I agree its probably not enough to just make a thread for beginners... they wont see it among the 100 other threads.. but an entirely new section for beginners on the forums.  will it actually work? im not sure but itd be interesting to find out.

and yea there are people that dont really even try to look up information, but i tell you that 'how do i start' even worked for me.  I remember joining and for some reason i didnt have the patience to read all the threads on the first page (this deals w/ almost any forum)  theres just SO MANY THREADS that i cant even imagine looking through them, so i dont.  then over time I slowly get caught up with whats there and whats not there until its just updates on what i know is there ;p. 

the problem i see happening is beginners not wanting to post questions in the beginners section(or i guess not seeing it too) and instead just posting them in normal places. or perhaps a better link to 'introducing yourself' thread so that way they feel a little more a part of the community, which will hopefully reduce the what color is an orange questions.  I remember I made a thread for myself to introduce myself when joining other communities.  come to think of it I think that the other forums had a place specifically for that, but i didnt notice it until too late.

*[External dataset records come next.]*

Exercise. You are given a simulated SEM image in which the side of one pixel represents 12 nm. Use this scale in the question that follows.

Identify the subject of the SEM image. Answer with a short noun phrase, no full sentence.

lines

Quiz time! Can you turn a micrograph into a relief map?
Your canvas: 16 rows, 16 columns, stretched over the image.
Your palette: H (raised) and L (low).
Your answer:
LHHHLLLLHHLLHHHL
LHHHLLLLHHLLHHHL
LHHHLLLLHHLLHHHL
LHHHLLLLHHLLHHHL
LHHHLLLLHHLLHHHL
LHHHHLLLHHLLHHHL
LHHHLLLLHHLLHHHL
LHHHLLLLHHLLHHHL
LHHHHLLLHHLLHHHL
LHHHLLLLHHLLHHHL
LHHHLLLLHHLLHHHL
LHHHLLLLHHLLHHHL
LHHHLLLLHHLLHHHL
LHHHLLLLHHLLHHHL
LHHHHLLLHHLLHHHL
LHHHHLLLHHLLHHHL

and yes M2 a big part is the information can be there but they just wont look for it extensively.  I casually looked for it but yall dont realise just how much information is on the site.  bu i think it is a good idea pointing them in the right direction and then a lock is probably needed... altho sometimes I can take a lock a little harshly (expecially when i dont understand why), its like im not important enough to be able to respond.. but they should at least be able to respond in the thread you showed them.